Thursday, August 13, 2009

More on Ministry

What ministry is about 3

Tony Payne

By Tony Payne

The story so far: Col Marshall and I are just about to publish a book called The Trellis and the Vine. The final chapter contains ten propositions about church life and ministry that summarize the general argument of the book. I'm running a version of these ten propositions up the flagpole to see what the Sola Panel community makes of them.

So far, we've had:

  1. Our goal is to make disciples not church members.
  2. Churches tend towards institutionalism as sparks fly upward.

Proposition 3 is about the heart of disciple-making.

3. The heart of disciple-making is prayerful speaking of God's word.

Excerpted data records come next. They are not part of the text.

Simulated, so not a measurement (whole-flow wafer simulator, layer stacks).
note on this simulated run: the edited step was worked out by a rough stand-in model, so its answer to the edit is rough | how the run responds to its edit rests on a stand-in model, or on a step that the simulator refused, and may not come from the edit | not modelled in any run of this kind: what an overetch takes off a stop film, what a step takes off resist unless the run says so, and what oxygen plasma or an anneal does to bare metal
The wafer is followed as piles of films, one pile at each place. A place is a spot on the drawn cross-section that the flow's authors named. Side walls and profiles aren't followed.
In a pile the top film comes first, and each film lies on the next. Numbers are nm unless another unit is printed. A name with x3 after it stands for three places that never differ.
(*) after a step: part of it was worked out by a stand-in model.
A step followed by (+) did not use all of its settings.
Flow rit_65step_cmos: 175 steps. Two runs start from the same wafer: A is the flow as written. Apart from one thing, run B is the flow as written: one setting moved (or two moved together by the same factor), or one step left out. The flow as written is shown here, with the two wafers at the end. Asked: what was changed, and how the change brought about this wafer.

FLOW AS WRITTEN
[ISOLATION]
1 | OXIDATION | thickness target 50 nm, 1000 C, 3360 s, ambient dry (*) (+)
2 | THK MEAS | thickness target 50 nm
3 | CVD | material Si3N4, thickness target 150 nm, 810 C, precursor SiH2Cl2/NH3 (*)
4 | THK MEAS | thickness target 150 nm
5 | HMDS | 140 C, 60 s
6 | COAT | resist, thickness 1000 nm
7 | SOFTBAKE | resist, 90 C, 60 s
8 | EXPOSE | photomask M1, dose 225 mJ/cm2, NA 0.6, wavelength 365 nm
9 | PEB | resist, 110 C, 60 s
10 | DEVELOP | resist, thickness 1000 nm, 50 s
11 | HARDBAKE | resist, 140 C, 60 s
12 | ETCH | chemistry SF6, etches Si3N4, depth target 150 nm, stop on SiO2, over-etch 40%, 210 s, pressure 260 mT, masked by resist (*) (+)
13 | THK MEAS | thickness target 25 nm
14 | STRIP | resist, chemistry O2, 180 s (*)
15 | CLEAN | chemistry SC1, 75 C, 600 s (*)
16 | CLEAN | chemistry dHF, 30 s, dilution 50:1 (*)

The word ‘disciple’ means above all else ‘learner’ or ‘pupil’. And this is how one becomes a disciple and grows as one—by hearing and learning the word of Christ, the gospel, and having its truth applied to our hearts by the Holy Spirit. The essence of ‘vine work’ is the prayerful, Spirit-backed speaking of the message of the Bible by one person to another (or to more than one). Various structures, activities, events and programmes can provide a context in which this prayerful speaking can take place, but without the speaking and the prayer, it is all trellis and no vine.

This prayerful, Spirit-dependent speaking is not limited to preaching sermons or sharing the gospel with non-Christian friends (which are the two contexts that often spring most readily to mind). Nor does it always take place with a Bible open (although it often does). It happens whenever we direct someone (Christian or not-yet-Christian) to the truth about God in Jesus Christ, as it is revealed in the Scriptures. It can take place in casual conversation, or in reading a Bible passage one-to-one. It can be in the short note we write to encourage a flagging Christian or in the phone call we make to a grieving friend. In whatever context or by whatever means it happens, the goal is to help someone become a disciple of Jesus Christ, or to grow as one.